Tuesday, February 3, 2009

Reproduce error, the best way to learn !!

There are serveral Oracle errors which are intermittent. Learning to reproduce this error teaches hows to prevent them too..

Recently I ecountered the following error in a critical production system.

ORA-28547: connection to server failed, probable Oracle Net admin error

The error was very intermittent and disappeared by its own after an hour. Till that time all connection attempts waited for a sometime and gave the above error.



The oerr description of error was not helpful as it talked about persistent issues.


Following observations were made.
The database in shared server mode.
All shared servers were busy in executing SQLs when the error happened.

I wanted to reproduce the problem to make sure that it has something to do with Shared server.

Did the following.
Set my test database to shared server mode.

Set max_shared_servers to 1

made a connection to the database via listener.
Verified the connection is made via listener.

SQL> select server from v$session where userNAME='SYSTEM' 2 ;
SERVER
---------
NONE

(inactive shared server connections shows "none" for v$session.server).


Next plan was to make the available shared server busy.

Just ran a small PL/SQL block like the following.

SQL> begin 2 for i in 1..1000000 loop 3 insert into t values(i); 4 commit; 5 end loop; 6 end; 7 /

Verified the session is actually taking the help of shared server.

SQL> select server from v$session where userNAME='SYSTEM' 2 ;SERVER
---------
SHARED

Ok, in my system the only shared server I have is busy in serving above command.

Attempted another connection via listener..
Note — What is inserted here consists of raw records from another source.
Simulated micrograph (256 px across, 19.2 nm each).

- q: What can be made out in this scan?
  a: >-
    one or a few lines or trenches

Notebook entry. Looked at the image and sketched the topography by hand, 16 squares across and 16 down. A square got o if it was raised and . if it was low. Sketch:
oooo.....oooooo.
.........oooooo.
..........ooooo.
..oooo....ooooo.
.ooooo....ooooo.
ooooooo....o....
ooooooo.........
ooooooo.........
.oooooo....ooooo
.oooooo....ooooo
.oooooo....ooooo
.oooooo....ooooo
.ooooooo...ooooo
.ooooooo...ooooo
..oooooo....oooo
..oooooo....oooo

Wow !! session waited for 60 sec. and then gave
ORA-28547: connection to server failed, probable Oracle Net admin error.


A possible explanation:
Once the connection request reaches listener , it will be handed off. For a shared server connection , shared server must be available to do the authentication. If , all available shared servers are busy, then the connection request can time out with this error.


ORA-28547: connection to server failed, probable Oracle Net admin error.

Once the shared servers are free , the situation will be over..
A quick test to make sure that we are hitting on shared server issue, can attempt a connection request with (SERVER=DEDICATED) or attempt a local connection. This should work even when the shared server connections are failing.